We are 10 years into this bull market, chances are you might have some highly appreciated investments.
Carl Carlson, CEO of Carlson Financial talked about some strategies for unwinding those investments and keeping the taxes to a minimum.
One problem with having highly appreciated investments is that when one of those positions is sold, you need to pay taxes on the gain. For many people who sell their appreciated stocks they might not be taking anything out of the account, or even if they do, they fail to set anything aside to pay the taxes on those gains.
There are not ways to avoid paying the taxes, but ways to manage paying the taxes. The only way to avoid paying the taxes would be to not sell the position in the first place, but that’s not necessarily practical and might result in the portfolio being unbalanced, Carlson said.
An optimal way to offset your taxes is to realize some capital losses which offset the gains dollar for dollar. So if you have a dog in your account, maybe GE, and can sell it at a loss, that’s one way to minimize a taxable gain.
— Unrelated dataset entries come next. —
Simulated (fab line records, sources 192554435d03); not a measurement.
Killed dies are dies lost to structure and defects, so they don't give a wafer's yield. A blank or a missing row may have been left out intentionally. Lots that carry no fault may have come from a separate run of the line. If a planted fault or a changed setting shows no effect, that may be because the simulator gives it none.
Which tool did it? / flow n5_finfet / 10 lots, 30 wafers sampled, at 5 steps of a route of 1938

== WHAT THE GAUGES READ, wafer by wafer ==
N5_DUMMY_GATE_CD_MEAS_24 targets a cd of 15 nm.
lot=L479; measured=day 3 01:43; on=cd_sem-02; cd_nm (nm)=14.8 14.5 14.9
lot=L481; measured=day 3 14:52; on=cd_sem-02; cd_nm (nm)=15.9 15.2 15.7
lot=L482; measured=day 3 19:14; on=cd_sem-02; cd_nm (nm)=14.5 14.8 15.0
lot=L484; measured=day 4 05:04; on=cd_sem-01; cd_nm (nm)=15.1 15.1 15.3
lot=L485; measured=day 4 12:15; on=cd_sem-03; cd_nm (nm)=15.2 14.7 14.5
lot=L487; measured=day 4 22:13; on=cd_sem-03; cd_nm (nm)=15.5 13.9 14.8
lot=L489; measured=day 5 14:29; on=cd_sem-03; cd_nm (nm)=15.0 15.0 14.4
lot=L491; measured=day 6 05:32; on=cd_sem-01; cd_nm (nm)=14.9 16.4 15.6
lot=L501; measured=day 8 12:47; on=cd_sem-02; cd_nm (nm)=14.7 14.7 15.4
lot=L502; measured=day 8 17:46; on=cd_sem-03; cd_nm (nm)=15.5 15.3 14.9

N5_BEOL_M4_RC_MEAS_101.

If you can not utilize any capital losses? One thing someone could do is set a “capital gains budget,” meaning you determine the amount of gains you are comfortable with realizing in a given year – perhaps targeting to stay under the threshold for the next capital gains tax bracket, Carlson said.
If one has charitable intentions, it could also be advantageous to use a “donate and replace” strategy. This allows you to leverage the tax preferences of contributing appreciated securities for a tax deduction (and eliminating the capital gains altogether) and then replacing the investment (as a new higher cost basis) with the cash that would have been donated in the first place!